You can book your entry ticket in advance to this picturesque spa overlooking the St. Lawrence River. Easy cancellation for full refund if booked within 24 hours advance of experience. Also, easy upgrade to the luxurious premium thermal experience.
23. Hotel De Glace – Ice Hotel
Most people expect a lot of ice and snow when they visit Canada but they aren’t usually expecting ice hotels. If you visit Quebec City between January and March, you should expect to see (and maybe even stay) at the city’s only ice hotel. The hotel is made of pure ice and snow and in turn, that means that your room will be too.
Besides the suites of ice, there is also a chapel of ice and slides made of ice you can get childish with. For a little social hour while freezing in low temperatures you can visit the Hotel de Glace ice bar and get some super unique Canadian cocktails to thaw you out.

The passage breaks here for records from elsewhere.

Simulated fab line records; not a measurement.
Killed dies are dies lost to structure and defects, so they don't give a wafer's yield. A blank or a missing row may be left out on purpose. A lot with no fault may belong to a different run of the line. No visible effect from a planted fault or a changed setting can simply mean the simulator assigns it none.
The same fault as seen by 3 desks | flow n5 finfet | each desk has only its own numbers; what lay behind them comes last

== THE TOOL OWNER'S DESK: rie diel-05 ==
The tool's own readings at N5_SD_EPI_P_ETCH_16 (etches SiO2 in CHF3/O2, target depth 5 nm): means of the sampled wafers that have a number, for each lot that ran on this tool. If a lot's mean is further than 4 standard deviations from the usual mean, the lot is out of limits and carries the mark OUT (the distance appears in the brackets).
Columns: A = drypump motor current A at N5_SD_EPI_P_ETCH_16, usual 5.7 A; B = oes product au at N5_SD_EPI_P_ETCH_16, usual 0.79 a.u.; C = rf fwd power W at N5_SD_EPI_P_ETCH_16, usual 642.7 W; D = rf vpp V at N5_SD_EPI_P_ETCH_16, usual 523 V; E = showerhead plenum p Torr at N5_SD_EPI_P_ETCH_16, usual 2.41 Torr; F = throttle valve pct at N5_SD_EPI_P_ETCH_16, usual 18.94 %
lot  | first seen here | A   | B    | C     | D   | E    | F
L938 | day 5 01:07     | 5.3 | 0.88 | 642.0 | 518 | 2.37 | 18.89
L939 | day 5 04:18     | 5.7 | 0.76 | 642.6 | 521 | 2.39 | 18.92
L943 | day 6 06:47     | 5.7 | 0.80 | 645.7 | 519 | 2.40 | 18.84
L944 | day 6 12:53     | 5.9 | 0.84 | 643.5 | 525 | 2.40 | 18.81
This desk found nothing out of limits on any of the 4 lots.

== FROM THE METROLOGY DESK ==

You don’t have to stay at the ice hotel to experience it, you can purchase a day pass to visit. There are ice skating trails, an ice slide, and even a snow tubing package you can add to your day trip.
24. Montmorency Falls
It’s 30 meters taller than Niagara Falls but gets less than half the visitors, Montmorency Falls is a bit of a local secret. It sits just a few minute’s drive outside of Quebec City near Beauport. They are part of the Montmorency Falls Park system and you can access them via steps from a number of entrances.
There is also a suspension bridge that gets you very close to the falls and lets you move from one side of the park to the other. Although people think it’s one falls, Montmorency Falls is actually made up of three separate falls.
25. Île D’Orléans
A visit to Île D’Orleans takes you to some of the most picturesque villages in Quebec. This large island makes for a great day trip from Québec City where you can enjoy the rural landscape. Artisans have set up shop here with plenty of things to see scattered throughout the island. Visit a vineyard or microbrewery and enjoy fine French cheese or a stop at a chocolate factory. Make sure to stop to take in the view of the lavender fields of the Grand Jardins.
26. Basílica Sainte Anne de Beaupré
Located 20 minutes outside the city centre is the historic pilgrimage site of Basílica Sainte Anne de Beaupré. Millions of visitors arrive annually to visit the shring oof Sainte Anne de Beaupré. Even if you aren’t visiting to see the shrine of the Grandmother of Jesus, it is worth visiting to see its stained glass windows, mosaics and works of art.
This highly rated tour takes you to Montmorency Falls, the Basilica of Sainte-Anne-de-Beaupré, and a tour of the Island of Orleans where you’ll discover rural Quebec with an experienced guide that also includes stops at an art studio, chocolate shop
Where to Stay in Old Québec
- Fairmont Chateau Frontenac – An iconic Canadian hotel that is a must visit when in Old Quebec. It is the most recognizable city in Quebec and one of Canada’s grandest historic hotels.
- Hotel du Vieux – This historic boutique hotel is located in the heart of Old Quebec and is a favourite amongst visitors to Quebec City. Check for Prices and Availability
- We have also stayed at the Hotel le Concorde overlooking Quebec City, the Plains, and the river. It was a great central location.
How to Get to Quebec City
The airport for Quebec City is the Jean Lesage international Airport located 16 km from downtown Quebec. Airport Code YQB. There are direct flights from major Canadian and US Cities cities to Quebec.
You can take a taxi or bus to downtown. The Bus is operated by RTC Quebec.
We have taken the train to Québec City and a great way to travel between Canadian cities. VIA Rail Canada has daily service between Toronto, Ottawa, Montréal, and Québec City.